Hi Oskar, On September 20, 2010 09:38:48 am Oskar Sander wrote: > Nice walk though!
thanks,
> * Is there something inherent in CP detection that is thrown of by linear
> mosaics? My experience is too that it doesn't work well, but i tho
> thought it was my low-contrast low-light and monochrome application (very
> dark underwater scenes) that was throwing the search off.
depth (pun intended). The CP detectors will detect features that look the
same, but they still can't tell if all of those features are on one plane.
> - One experience that I have form manual CP detection is that IF your
> mosaic subject is not a flat plane, you need to analyze the images and make
> sure that the CP are selected in the image plane you want
exactly that. My experience with building fronts is that even small relief
makes a big difference.
> When you are laying the images out manually, are you
> just picking a number?
I help myself visually with the feedback of the fast preview.

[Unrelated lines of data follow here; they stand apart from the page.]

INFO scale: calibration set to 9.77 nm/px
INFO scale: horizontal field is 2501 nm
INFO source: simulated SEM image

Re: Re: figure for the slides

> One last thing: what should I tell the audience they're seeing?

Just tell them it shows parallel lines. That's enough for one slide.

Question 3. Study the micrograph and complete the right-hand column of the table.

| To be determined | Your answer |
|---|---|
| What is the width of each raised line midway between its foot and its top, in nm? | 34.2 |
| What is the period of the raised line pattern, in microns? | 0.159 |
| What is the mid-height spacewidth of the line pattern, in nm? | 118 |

> The X,Y,Z parameters are a scaling factor of the
> radius to the unit panosphere I understand.
the unit is relative. The way I understand it is that with X you shift the
center of the panosphere left and right. With Y you shift it up and down.
with Z you shift it forth and back ("zoom"). Each image is on its own
panosphere that gets projected on the mosaic surface. Knowing this, playing
with the numerical values in the Images tab becomes a "fly by wire" exercise
where you zero in on an approximate position, before optimizing it with the
optimizer.
> Maybe a simple calculator
> button next to the X, Y X fields to place the image a whole number of image
> lengths away from the anchor could be useful.
The image length is constant on the mosaic only if you shoot from the same
distance and angle - a special case. I don't see it as being helpful to me.
I rather have some sort of 3D joystick/trackball. one joystick would do X/Y
the other would do Z/roll and the trackball would do pitch/yaw.
> * I like your in-line lens calibration in the work-flow, I have to try
> that to se if I get better results!
It's a fortunate coincidence that I have the necessary features in the
picture. It's really much better to work with calibrated lens profiles in the
first place, but it has been so long since I've been serious about pano
stitching that I have not bothered to calibrate this lens I bought about a
year ago (Sigma 15mm fisheye).
> Another question that I think I asked before but can't find the answer to
> is: When you have generated a mosaic project, is it possible to generate
> an output where all image seams are highlighted?
If my memory does not betray me, there was a debugging version of enblend that
would do just that, but I can't find any references to it right now.
Given the extreme sensitivity to depth/perspective, it is anyway better to
place the seams manually, using masks. That's the most time consuming part of
the work. Fiddle, fiddle, until it looks acceptable.